The 225xe was a cheap rate lease we had for 2 years (£230/mth, no deposit) and the buy-out price was 4 grand higher at 24mths than it was at 18mths so back it went!
Still have the 59-plate FRV which is the gaffer's daily driver (it wasn't used much while we had the BMW).
The MG replaced the B250e I had and is now ~21 months and 23k miles old. Still got some life in the front tyres (will probably change in time for winter at ~26k miles).
No mechanical or trim issues yet, though there was a software update last autumn that stopped the battery balancing and gradually reduced the battery capacity - a further software fix in January has sorted this and range is back as it was (c. 120 miles winter, 160 miles summer mixed driving).
Aerodynamics of a brick means fast motorway eats range - in summer I see about 4.7mpkWh at constant 50mph(~188miles), 3.9 at 60mph(~156), and 3.0 at 70mph (~120) give or take. Lowest I have seen was 1.9 over 20 miles at naughty mph during lockdown 1.0 on empty motorways, and 6.1 crawling from Edinburgh to North Berwick on a scorching day.
Performance is typical for a FWD EV - rapid off the mark (watch for wheelspin in wet or when turning from a T-junction) and unlike the early 110bhp Zoe/LEAF/Golf EVs keeps pulling well to Vmax (limiter at 96mph/10000rpm) as it has ~145bhp - along with no gearchanges means it skins most FWD ICE cars to 40-50mph without the accompaniment of revving the nuts off the engine.
Not as well built, fast, or comfy as the Merc was but the combination of MB/Tesla mechanicals and 75 winter/100 summer range, along with no rapid charging has consigned the B250e to the annals of EV history.
Plenty of hard plastics, but the tactile quality of handles/switches/steering wheel is all pretty good - think Suzuki/Subaru rather than Dacia/cheap Vauxhall. Boot is a decent shape and capacity - certainly no issues with typical family crapola.
Have started using the home charger more now that Central Scotland and East Lothian public chargers cost money but it's still trivial compared to petrol.

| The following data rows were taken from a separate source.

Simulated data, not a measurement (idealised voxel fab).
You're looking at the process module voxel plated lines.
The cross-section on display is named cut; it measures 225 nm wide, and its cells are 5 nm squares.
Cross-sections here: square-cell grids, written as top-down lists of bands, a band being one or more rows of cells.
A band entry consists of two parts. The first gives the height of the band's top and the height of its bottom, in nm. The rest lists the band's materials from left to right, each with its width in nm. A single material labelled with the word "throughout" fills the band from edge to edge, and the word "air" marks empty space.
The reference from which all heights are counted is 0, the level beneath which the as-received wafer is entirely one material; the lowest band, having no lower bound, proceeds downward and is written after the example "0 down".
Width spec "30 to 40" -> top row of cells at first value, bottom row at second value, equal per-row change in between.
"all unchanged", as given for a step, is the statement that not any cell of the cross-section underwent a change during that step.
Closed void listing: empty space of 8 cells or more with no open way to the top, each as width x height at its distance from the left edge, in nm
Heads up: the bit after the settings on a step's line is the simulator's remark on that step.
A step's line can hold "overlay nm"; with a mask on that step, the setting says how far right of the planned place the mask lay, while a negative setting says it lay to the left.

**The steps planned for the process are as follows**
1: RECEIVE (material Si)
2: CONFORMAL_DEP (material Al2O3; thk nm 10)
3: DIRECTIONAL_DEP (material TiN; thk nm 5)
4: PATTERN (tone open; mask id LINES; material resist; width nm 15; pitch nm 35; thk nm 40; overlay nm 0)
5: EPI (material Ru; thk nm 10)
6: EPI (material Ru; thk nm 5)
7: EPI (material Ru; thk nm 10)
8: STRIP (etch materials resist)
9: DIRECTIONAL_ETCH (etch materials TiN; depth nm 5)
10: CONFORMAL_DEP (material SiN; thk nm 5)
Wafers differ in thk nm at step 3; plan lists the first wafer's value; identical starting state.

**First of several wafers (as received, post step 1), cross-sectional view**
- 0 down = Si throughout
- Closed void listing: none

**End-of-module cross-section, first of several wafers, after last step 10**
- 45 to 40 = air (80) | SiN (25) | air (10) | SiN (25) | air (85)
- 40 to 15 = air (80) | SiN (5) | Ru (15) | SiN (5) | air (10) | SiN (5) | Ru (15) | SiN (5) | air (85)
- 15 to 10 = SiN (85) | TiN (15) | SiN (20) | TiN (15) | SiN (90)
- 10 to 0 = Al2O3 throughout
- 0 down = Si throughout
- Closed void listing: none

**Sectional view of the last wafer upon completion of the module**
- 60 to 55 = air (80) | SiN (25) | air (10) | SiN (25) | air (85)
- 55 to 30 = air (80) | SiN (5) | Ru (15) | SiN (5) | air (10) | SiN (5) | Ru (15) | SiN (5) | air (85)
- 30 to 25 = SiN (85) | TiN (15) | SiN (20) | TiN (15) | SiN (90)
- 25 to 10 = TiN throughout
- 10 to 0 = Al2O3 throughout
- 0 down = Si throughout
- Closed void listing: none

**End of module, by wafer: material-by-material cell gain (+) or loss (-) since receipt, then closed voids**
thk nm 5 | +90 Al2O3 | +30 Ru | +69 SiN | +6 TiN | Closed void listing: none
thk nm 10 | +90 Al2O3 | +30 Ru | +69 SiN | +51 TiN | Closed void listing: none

Tempted by the (even less pretty) MG5 estate which can be bought new from £20.6k (inc metallic) for the 214 mile version, or £22.6k for the 250 mile one with added 'safety' kit plus ACC/autopilot (which drops the insurance group about 5 levels).
Starting to see plenty of the ZS out and about, though I'm surprised the MG5 hasn't yet taken off as a minicab - I'm sure it will happen though just as the Octavia was the all-conquering cab back in the 90/00's.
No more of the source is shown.